Pryor Cashman has won dismissal of all claims brought against it client, 44-45 Broadway, by retail toy giant Toys “R” Us.
The dispute arose from a long-term commercial lease between 44-45 Broadway and Toys “R” Us for a large portion of a building owned by 44-45 Broadway and located in Times Square. Toys “R” Us operates its flagship store at the leased premises.
Under the 15 year lease, which was executed in 2000, Toys “R” Us was required to pay a portion of the building’s real estate tax liability, calculated as a percentage of the increase in taxes over the amount of taxes due during the first year of the lease. For 12 years, 44-45 Broadway sent to Toys “R” Us monthly invoices and biannual statements setting forth in detail the calculation of Toys “R” Us’s proportionate share of the building’s taxes, and for 12 years Toys “R” Us paid those invoices and its tax obligation without objection.

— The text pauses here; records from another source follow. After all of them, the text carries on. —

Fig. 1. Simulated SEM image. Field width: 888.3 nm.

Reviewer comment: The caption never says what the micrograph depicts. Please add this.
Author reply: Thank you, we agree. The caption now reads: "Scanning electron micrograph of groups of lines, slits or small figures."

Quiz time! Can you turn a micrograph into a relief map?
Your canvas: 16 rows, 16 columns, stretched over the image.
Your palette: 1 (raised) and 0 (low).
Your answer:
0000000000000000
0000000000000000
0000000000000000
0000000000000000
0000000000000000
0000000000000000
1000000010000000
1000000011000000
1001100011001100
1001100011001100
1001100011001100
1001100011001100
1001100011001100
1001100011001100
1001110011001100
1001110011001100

In 2011, for the first time, Toys “R” Us objected to the amount of taxes it was being invoiced, claiming that it should not have to pay its proportionate share of the building’s taxes to the extent that those taxes result from income the building receives from signs that do not belong to Toys “R” Us. Pryor Cashman’s client, 44-45 Broadway, rejected Toys “R” Us’s argument and refused to modify the methodology of calculating Toys “R” Us’s tax obligation.
In April 2012 Toys “R” Us brought suit against 44-45 Broadway in New York State Supreme Court in New York County, seeking damages for breach of contract in the amount of the taxes that Toys “R” Us allegedly had been overcharged during the course of the lease term, as well as a declaratory judgment that Toys “R” Us’s interpretation of the lease was the correct interpretation. In response, Pryor Cashman, on behalf of 44-45, Broadway moved to dismiss Toys “R” Us’s complaint.
On January 2, 2013, N.Y. Supreme Court Justice Ramos granted 44-45 Broadway’s motion in its entirety and dismissed the complaint, rejecting Toys “R” Us’s interpretation of the lease and finding that “the contractual obligation to pay a defined portion of real estate taxes imposed on the building has nothing to do with taxes imposed against signs or the income derived from those signs.”
Representing 44-45 Broadway from Pryor Cashman's Real Estate Litigation Group were Partner Todd Soloway, Chair of the group, Partner Eric Sherman and Litigation Associate Benjamin Akley.